Meditation Time

Okay. Now find a good place for yourself and sit down comfortably. Close your eyes. You are about to engage in your daily meditation. But don’t meditate today. For meditation was never meant to be an activity that a self performs. It never was for the person. Meditation is a space of supreme humility in which you notice your own redundancy as a self. It is the natural and unequivocal place of being in which no meditator is necessary, or even wanted. Your presence as a self will prevent it. It will sabotage your meditation. And this beautiful, selfless presence that you are will retreat in the background, unable to truly flower, crushed by the pretence contained in your wilful act of meditating. There is nothing to attain in this moment. Nothing to achieve. So forget about being a meditator.

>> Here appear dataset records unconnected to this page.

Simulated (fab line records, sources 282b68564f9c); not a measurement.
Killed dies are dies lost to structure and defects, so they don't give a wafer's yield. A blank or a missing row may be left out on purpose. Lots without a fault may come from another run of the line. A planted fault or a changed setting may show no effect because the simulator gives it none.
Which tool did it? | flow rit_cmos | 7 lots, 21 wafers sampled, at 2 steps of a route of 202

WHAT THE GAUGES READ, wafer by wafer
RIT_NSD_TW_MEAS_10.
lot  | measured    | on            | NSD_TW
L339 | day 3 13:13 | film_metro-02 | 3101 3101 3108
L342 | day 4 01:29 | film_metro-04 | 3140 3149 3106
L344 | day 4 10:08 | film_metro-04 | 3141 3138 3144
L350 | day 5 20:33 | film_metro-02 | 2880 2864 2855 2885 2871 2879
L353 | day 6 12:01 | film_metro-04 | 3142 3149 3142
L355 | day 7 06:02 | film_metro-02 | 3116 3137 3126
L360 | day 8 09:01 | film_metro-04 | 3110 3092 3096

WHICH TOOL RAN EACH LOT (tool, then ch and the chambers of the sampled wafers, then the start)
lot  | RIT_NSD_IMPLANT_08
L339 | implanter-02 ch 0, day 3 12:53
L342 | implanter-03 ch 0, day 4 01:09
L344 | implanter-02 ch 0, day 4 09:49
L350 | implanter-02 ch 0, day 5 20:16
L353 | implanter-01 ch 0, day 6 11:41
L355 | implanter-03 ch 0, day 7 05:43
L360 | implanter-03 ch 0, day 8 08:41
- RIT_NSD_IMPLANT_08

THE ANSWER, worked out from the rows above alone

Don’t meditate today. Why should you? Let your own presence reveal itself to you. Let it gently notice itself, rather than you striving to notice it. You are already a master of presence, so why should you be meditating? Be contented with only being as you are. That will suffice. See that the meditator in you has now shrunk to the size of a little voice erring purposelessly in the infinite space of your presence. Feel that you are but a dead, brittle leaf falling to the ground of your true being, pushed by the winds of understanding, attracted by the inescapable laws of truth. Notice that your meditation has no need for a meditator. See that your natural self as being doesn’t even comprehend the necessity of meditation. To meditate literally means to ‘contemplate’, ‘measure’, ‘assess’ [what is already here]. This is the ultimate meaning hidden behind that word.

So don’t meditate today. Why should you? Who told you so? Be the one that is beyond the possibility of meditation. Be seated in your unreserved, natural self, where you are already bathing under the sun of your own being. And should you feel an emotion, be reminded that it is but a brisk shower of rain falling in the wide expanse of your nature. And should you feel the limits of your body and sense perceptions, be reminded that they are but a wild and beautiful land appearing in your infinite self, that awaits your ploughing, and seeks your nurturing. Meditation is that space of being which you are of all eternity. It will never leave you, nor can it do so. This ultimate, eternal being is the warm bath of your self, already achieved, and in no need to be practiced. And the meditator has been irrevocably absorbed in it, diluted in this small death.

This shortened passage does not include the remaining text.